North Korean threats

It is difficult to imagine a country can wage war on the no.1 super-power when its people are starving

North Korea: Military ‘On Alert’ to Attack Hawaii, US Mainland

Chinese Analysts Urge 'Concrete Steps' to Calm Situation


27 March, 2013

The latest in a line of tit-for-tat bellicosity across the Korean Peninsula, the North Korean Army Supreme Command has issued a statement saying that they are on “highest alert,” prepared to hit Hawaii and the US mainland.

The Pentagon responded by condemning North Korea, and accusing them of being a “threat to peace on the peninsula.” Of course over the past weeks the Pentagon has been flying nuclear bombers over the portion of South Korean airspace near the border, so both sides seem to be ratcheting up tensions.

Threats against Hawaii and the US West Coast are common for North Korea as well, though North Korea’s missile systems are mostly designed around attacking South Korea, and their ability to reliably hit Hawaii, let alone California, is in serious doubt.

The ever worsening rhetoric on both sides also has China concerned, and foreign policy analysts predict that the new Chinese government may take “concrete steps” to try to calm the situation. They will struggle to find a balance, however, between being tougher on North Korea without “exciting them” into a hostile response.

That’s a tall order. China is North Korea’s only real ally, and as their business interests grow worldwide, they are getting sick of treating North Korea with kid gloves as they get into these repeated rows with the US. At the same time, the whole problem is those rows destabilizing the region, and “handling” them has always ended up a de facto Chinese responsibility since they stand to lose the most from the destabilization on their border.



The only ones who can come close to North Korea for the bellicosity of their rhetoric are the US government and Reuters

North Korea to cut all channels with South as ‘war may break out any time’
Reclusive North Korea is to cut the last channel of communications with the South because war could break out at "any moment," it said on March 27, days of after warning the United States and South Korea of nuclear attack.



27 March, 2013



The move is the latest in a series of bellicose threats from North Korea in response to new U.N. sanctions imposed after its third nuclear test in February and to "hostile" military drills under way joining the United States and South Korea.
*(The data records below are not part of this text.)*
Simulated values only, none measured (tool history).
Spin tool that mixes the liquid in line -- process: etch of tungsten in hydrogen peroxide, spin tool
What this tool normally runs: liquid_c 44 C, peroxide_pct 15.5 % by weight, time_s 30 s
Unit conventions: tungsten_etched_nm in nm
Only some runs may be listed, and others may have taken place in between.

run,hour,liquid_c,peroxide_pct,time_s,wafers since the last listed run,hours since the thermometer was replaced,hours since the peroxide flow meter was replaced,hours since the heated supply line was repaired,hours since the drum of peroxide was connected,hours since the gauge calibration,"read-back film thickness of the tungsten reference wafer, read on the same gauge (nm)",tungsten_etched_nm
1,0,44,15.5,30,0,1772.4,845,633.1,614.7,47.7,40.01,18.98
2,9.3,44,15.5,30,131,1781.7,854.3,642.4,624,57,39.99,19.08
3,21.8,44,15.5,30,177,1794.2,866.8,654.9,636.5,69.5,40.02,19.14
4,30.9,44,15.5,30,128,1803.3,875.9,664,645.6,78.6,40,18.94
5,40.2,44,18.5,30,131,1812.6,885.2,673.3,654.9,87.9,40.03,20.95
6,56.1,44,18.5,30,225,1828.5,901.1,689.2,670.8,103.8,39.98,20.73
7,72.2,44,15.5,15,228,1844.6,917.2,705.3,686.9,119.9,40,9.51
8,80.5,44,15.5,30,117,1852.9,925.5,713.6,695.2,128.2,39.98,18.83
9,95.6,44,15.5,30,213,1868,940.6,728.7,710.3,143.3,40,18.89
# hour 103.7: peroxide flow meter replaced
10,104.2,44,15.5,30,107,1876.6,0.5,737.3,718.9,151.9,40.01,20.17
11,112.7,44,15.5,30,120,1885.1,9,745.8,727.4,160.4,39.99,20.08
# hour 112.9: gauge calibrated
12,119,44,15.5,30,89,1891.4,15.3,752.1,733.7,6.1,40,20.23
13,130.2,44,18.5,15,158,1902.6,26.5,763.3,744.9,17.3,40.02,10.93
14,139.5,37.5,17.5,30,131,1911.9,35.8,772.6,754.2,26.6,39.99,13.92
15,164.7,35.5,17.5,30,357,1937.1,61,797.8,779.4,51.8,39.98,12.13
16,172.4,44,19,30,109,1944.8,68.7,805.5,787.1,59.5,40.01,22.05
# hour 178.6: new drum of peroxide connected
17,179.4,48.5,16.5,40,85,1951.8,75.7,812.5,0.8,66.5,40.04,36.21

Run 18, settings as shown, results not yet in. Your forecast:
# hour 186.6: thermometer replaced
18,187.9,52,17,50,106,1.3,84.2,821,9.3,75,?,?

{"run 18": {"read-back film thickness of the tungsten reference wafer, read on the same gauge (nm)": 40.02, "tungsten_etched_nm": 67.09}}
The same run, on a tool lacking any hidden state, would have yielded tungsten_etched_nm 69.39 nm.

The North has already stopped responding to calls on the hotline to the U.S. military that supervises the heavily armed Demilitarized Zone (DMZ) and the Red Cross line that has been used by the governments of both sides.

"Under the situation where a war may break out at any moment, there is no need to keep north-south military communications which were laid between the militaries of both sides," the North's KCNA news agency quoted a military spokesman as saying.

"There do not exist any dialogue channel and communications means between the DPRK and the U.S. and between the north and the south."

Despite the shrill rhetoric, few believe North Korea, formally known as the Democratic People's Republic of Korea (DPRK), will risk starting a full-out war.

North and South Korea are still technically at war anyway after their 1950-53 civil conflict ended with an armistice, not a treaty, which the North says it has since torn to pieces.

The "dialogue channel" is used on a daily basis to process South Koreans who work in the Kaesong industrial project where 123 South Korean firms employ more than 50,000 North Koreans to make household goods.

About 120 South Koreans are stationed at Kaesong at any one time on average.

It is the last remaining joint project in operation between the two Koreas after South Korea cut off most aid and trade in response to Pyongyang's shooting of a South Korean tourist and the sinking of a South Korean naval vessel blamed on the North.

Kaesong is one of North Korea's few hard currency earners, producing $2 billion a year in trade with the South, and Pyongyang is unlikely to close it except as a last resort.

The North's military spokesman representing its "supreme command" did not mention Kaesong, which has suffered temporary shutdowns before.

The South Korean government said it would take steps to ensure the safety of the workers at Kaesong. It did not elaborate.